No experience is wasted...
I honestly thought, niaively that things would get easier (I know I was wrong...) Mistakedly I thought that nothing would ever get as hard as having my final cuddle with Daniel - wrong again... There was the crematorium service and now there is just living. Sometimes I feel that I would like to wear a badge RB (recently bereaved) like new drivers who have just passed their test. I was encouraged when I went to church yesterday that people told me that they hadn't forgotten Daniel. If you have a favourite memory of Daniel please share it with me. I have forgotten what Daniel looks like now.

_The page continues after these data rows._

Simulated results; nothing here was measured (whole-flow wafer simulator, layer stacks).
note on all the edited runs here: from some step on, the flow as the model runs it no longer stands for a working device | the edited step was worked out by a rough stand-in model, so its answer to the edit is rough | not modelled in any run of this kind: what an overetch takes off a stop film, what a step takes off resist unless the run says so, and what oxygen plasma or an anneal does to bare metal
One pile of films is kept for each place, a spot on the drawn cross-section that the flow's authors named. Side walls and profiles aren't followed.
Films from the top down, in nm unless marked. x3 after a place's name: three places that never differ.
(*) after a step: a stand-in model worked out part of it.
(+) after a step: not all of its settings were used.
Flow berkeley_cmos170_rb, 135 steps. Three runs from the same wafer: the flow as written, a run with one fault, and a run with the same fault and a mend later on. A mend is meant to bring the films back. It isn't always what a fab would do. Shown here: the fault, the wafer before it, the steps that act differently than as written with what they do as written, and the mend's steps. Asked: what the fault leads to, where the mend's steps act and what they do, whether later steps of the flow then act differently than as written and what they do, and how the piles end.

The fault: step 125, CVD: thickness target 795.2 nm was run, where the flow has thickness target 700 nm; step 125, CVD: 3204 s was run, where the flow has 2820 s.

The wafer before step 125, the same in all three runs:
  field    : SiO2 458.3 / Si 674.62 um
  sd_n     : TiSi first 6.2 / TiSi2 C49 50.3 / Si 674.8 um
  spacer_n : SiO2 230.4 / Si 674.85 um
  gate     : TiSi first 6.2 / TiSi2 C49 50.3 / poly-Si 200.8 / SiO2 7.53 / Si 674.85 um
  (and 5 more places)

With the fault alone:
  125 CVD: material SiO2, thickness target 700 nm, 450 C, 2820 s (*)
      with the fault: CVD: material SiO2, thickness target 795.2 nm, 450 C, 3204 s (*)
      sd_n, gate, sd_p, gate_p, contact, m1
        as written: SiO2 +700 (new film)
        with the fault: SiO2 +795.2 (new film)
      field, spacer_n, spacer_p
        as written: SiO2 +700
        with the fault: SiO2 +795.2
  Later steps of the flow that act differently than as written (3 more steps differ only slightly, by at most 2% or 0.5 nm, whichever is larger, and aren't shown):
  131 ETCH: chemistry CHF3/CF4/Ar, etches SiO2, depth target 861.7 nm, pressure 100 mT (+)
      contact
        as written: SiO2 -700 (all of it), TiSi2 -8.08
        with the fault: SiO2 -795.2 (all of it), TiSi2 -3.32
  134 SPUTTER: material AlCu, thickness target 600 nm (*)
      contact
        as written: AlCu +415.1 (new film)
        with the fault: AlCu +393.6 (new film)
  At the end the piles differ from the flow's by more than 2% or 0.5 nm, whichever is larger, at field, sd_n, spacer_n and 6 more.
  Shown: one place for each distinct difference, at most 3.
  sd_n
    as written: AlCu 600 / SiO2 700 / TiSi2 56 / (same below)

Adjusting to life following being on planet sick child is disorientating. I have forgotten how to do basic things. Where I am temping at the moment I have seen some oxygen cylinders and I am automatically thinking about how much oxygen is in there and what type of flow head it has. How sad is that?
There isn't much temporary work out there at present and I have been in an assignment where I am doing the sort of work that you would give to a 16 year old looking to gain experience. This is soul destroying but despite looking into other options nothing is coming my way. I don't handle rejection well at present, but need to work for my own sanity. It's just exhausting trying to sell yourself all the time even for temporary work. I have lost a lot of confidence in the workplace.
I do believe that God does not withold any good thing from his children so I am trusting him and pray that I would be open to learning from these experiences.